Bitbucket is alarming that my Git repository is over 1 GB. Actually, in Repository details page it says it is 1.7 GB. That's crazy. I must have included large data files in the version control. My local repository is in fact 10 GB, which means that at least I have been using .gitignore successfully to some extent to exclude big files from version control.

Next, I followed the tutorial here https://confluence.atlassian.com/display/BITBUCKET/Reduce+repository+size and tried to delete unused large data. The command files.git count-objects -v at the top level folder of my repo returned the following:

count: 5149
size: 1339824
in-pack: 11352
packs: 2
size-pack: 183607
prune-packable: 0
garbage: 0
size-garbage: 0

The size-pack 183607 KB is much smaller than 1.7 GB. I was a bit perplexed.

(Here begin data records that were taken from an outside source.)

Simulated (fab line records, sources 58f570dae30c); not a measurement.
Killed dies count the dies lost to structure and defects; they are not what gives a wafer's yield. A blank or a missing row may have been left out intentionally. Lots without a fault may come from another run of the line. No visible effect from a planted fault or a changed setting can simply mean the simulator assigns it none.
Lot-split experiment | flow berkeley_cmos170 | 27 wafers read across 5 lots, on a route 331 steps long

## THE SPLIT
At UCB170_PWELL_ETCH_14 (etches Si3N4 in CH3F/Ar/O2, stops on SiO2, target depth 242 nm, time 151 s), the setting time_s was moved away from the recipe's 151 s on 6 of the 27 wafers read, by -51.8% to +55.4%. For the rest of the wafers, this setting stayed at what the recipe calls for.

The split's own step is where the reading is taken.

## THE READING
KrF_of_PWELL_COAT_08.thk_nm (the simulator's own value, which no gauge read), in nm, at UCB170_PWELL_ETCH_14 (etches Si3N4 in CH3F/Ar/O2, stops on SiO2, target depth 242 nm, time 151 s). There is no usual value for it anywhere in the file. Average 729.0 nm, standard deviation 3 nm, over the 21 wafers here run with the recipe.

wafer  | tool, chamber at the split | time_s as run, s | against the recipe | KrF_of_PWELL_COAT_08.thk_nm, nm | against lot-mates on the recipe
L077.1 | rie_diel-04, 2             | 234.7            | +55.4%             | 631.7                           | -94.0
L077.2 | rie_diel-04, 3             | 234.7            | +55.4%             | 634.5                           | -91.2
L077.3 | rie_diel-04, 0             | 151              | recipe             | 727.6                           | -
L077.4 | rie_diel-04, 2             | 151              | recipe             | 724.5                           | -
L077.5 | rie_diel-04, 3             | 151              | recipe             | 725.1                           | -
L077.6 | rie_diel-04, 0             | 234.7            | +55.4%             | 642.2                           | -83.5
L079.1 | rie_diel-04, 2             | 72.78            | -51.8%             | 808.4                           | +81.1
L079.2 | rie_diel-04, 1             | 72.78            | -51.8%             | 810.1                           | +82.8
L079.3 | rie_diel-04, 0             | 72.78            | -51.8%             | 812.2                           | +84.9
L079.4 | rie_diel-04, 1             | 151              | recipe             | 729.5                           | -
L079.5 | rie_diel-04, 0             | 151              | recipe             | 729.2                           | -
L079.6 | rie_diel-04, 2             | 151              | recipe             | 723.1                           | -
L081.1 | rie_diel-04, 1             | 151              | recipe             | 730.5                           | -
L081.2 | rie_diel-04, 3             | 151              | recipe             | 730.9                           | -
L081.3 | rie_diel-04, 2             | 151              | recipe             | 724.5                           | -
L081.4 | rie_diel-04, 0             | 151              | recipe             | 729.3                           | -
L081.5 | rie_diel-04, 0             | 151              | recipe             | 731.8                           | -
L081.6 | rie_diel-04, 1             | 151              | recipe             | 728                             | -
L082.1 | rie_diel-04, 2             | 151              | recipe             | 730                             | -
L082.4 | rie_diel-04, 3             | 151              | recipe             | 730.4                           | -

Next I downloaded the BFG Repo Cleaner https://rtyley.github.io/bfg-repo-cleaner and ran the command java -jar bfg-1.12.3.jar --strip-blobs-bigger-than 100M at the top level directory to remove files bigger than 100 MB from all the not latest commits. However, BFG returned the following message:

Warning : no large blobs matching criteria found in packfiles 
- does the repo need to be packed?

Repeating the same for 50M resulted in the same.

Does this mean that all the files larger than 50 MB are in the latest commit? In Source code browser in Bitbucket, I looked at folders that contain large data files but those files are not included (successfully ignored).

Could anyone explain briefly what is the source of confusion about the repository size and existence of large files in the repo?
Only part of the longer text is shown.